A major Idasa report, “Press Coverage of Cross Border Migration to South Africa Since 2000”, says the country’s newspapers and news wire services have played a major role in inflaming xenophobic sentiment.

Sunday Times
How the media stoked the fires
Published:May 25, 2008

Drawing on earlier research, the 2005 study noted that less than 10% of South Africans had a “great deal” of contact with foreign Africans — and that, therefore, “anti-immigration sentiment in the region is not primarily a result of (personal experience) with foreigners but rather the product of (mis)information from secondary sources, including the media”.

In a study of 950 press reports on immigration, the survey found:

# More than half the articles used at least one negative reference ( job stealers, criminals, illegals ...). This cumulative effect of rhetoric is perhaps the most revealing statistic of all;

# 17% used a “negative metaphor” to describe the migration, eg. floods, waves or hordes;

# 22% associated migrants with crime; 20% referred to migrants as illegals

# “The long discredited figure of nine million illegal immigrants living in South Africa ... continues to be reproduced in the press”;

“A large amount of press coverage remains anti-immigration and non-analytical”;

# Of the articles that used the term “job stealers”, the SA Press Association (Sapa) was by far the worst offender, making up 38%; and

# The problem was inflamed by “the growth of a tabloid press in SA . . . which latch on to reactionary and sensational issues and attitudes”.

The report concluded that “there are signs of a shifting, albeit polarised, approach to coverage of the issues — at least in South Africa — but xenophobic writing and editorialising remains a concern”.

posted by impuku

Comments

Hide the following 3 comments

Why?

26.05.2008 07:35

Of course! Why take responsibility for your own actions when you can blame your behaviour on something else, like the media?

Mix Max


Who's blaming the media?

26.05.2008 10:45

Mix Max,

The attacks on migrants are an abolute disgrace. Anyone caught attacking should be given a heavy prison sentence.
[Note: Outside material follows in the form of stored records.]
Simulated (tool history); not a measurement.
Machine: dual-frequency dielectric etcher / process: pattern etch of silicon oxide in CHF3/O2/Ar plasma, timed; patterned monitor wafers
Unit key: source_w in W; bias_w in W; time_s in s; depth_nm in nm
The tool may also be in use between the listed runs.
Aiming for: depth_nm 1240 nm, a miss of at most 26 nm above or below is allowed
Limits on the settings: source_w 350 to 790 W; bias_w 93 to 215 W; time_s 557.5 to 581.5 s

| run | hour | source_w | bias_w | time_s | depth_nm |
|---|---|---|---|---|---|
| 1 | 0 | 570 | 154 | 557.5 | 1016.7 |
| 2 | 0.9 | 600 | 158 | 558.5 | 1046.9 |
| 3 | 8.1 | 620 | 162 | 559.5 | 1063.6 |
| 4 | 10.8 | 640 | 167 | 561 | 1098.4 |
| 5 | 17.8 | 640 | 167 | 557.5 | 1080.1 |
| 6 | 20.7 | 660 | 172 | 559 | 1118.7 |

But, it is unlikely that the people carrying out the attacks say they are doing it because of the media. They are likely to say migrants are a big problem and to justify this they are likely to point to arguments made in the media.

Simon Hinds


These atrocities were not so spontaneous or surprising

26.05.2008 11:39

No, not blaming the media alone or taking blame away from those committing the atrocities but IDASA (www.idasa.org.za) have researched and reported on the role of media coverage of refugees since way back in 2000, based on newspaper articles published in the late 90s but not much heed was taken of their work. The racism has been building and simmering for years, alongside brutalising poverty, and the media does bear some responsibility as it has and does always play a powerful role in circulating and popularising racist myths.

The government also bears responsibility as, no matter what they say in public about what has happened, they have left refugees to eke out an existence in appalling conditions without status or any protection. There have been murders and maiming of refugees over a number of years with little mainstream media coverage. NGOs have worked hard in publishing books and doing outreach projects to counter racism in communities but the books are expensive luxury items compared to newspapers and their projects can never be as powerful as official government policy.

Government-sanctioned actions such as the police raid on Zimbabwean refugees sheltering in a church in Johannesburg ( http://www.polity.org.za/article.php?a_id=125946) have really given the green light to what has ensued. Police brutality, extortion and disdain of refugees are what the public sees on a day-to-day basis. A Zimbabwean man died of hunger waiting in the queue for 2 weeks outside Home Affairs in an attempt to regularise his status ( http://mhambi.blogspot.com/2007/11/adonis-musatis-death-blot-on-sas-name.html)

Refugees are once more offered as scapegoats for anger that ought rightfully be directed at the relentless neoliberal economic policies of the government, that have created an increasing wealth gap with obscene consumerism and staggering poverty existing cheek-by-jowl. In the current economic order human beings are mere collateral and this dehumanising process has been taken to its logical extreme. To compound all of this there is no viable political party in opposition promoting a redistribution of wealth or an inclusiveness that would encourage an alternative to the crude, chauvinistic nationalism that the country has seen more than enough of through what now amounts to successive regimes.